Until last week, we talked about police and prison as the two main crime-fighting tools, and you may have gotten the impression that it is mainly the government’s job to fight crime.

After all, governments spend a lot of taxpayers’ money to hire police officers, prosecutors, judges, prison guards and parole officers. Why can’t we just leave it to our governments to make sure that our neighborhoods remain safe?

However, knowingly or unknowingly, we all take precautionary measures to protect ourselves from crime, and these private protection measures have important effects on overall crime rates. For example, the number of security guards in the U.S. (1.1 million) is already more than 20 percent larger than the number of police officers (0.9 million). Thousands of houses are equipped with automated burglar alarms, and most cars sold on the market today come with sophisticated anti-theft technology.

Security Guards and Crime

Suppose you are a researcher interested in the effect of private security guards on crime. To be more specific, let’s say you are interested in knowing whether hiring more security guards lowers the risk of crime victimization for business owners.

One simple analysis would be to collect data on the number of security guards used by different businesses and the number of crime victimization they experienced. And we will run a regression analysis to see how the level of victimization is related to the number of security guards.

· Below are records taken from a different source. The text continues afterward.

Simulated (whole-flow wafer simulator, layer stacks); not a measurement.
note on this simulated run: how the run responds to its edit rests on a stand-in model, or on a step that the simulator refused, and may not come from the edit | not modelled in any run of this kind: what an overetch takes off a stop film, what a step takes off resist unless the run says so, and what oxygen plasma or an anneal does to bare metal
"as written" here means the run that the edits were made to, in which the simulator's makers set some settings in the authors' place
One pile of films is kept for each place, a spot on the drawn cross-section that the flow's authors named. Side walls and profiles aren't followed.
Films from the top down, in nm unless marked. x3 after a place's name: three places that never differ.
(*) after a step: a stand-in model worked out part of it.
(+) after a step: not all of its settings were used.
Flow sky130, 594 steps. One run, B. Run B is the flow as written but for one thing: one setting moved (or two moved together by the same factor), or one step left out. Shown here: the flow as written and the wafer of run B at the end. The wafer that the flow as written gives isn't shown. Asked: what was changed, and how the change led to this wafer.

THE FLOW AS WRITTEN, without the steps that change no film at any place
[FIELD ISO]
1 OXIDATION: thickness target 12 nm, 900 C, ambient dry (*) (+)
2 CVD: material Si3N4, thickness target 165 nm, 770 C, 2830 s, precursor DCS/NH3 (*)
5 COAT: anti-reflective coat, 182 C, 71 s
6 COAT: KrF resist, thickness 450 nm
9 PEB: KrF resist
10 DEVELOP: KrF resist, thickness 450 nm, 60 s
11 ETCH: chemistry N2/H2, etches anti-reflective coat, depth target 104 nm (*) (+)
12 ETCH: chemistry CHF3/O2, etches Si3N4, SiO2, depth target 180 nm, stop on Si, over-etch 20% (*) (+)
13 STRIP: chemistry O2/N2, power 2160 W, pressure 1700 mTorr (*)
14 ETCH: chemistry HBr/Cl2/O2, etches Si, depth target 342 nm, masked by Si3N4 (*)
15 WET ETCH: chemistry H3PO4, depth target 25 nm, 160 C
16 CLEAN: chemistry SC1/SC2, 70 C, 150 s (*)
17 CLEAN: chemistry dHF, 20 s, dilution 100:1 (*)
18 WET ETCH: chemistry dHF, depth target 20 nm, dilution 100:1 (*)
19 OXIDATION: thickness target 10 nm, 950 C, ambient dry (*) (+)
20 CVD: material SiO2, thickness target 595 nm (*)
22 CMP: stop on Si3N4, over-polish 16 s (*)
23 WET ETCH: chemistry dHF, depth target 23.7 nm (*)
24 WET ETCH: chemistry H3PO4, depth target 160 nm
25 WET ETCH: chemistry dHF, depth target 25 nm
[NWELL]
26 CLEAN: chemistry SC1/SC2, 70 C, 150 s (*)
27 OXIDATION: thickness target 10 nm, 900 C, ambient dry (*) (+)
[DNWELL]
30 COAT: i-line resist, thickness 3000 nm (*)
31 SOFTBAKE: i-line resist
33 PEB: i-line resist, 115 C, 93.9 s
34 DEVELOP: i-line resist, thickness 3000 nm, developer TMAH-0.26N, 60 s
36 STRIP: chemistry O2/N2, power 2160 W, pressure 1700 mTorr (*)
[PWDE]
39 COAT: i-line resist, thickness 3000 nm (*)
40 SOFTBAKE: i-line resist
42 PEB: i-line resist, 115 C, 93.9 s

However, such analysis is unlikely to give us the causal effect of security guards on crime because of the selection problem: Businesses that hire more security guards may be systematically different from others with fewer security guards in terms of other crime-relevant characteristics (e.g., presence of more valuables, high-crime location, business owner’s risk-averseness). We can try to include some of the observable differences in the regression, but no matter how hard we try, some of the key characteristics we want to include will not be available. (For example, where do we get the information on how security-concerned each business owner is?)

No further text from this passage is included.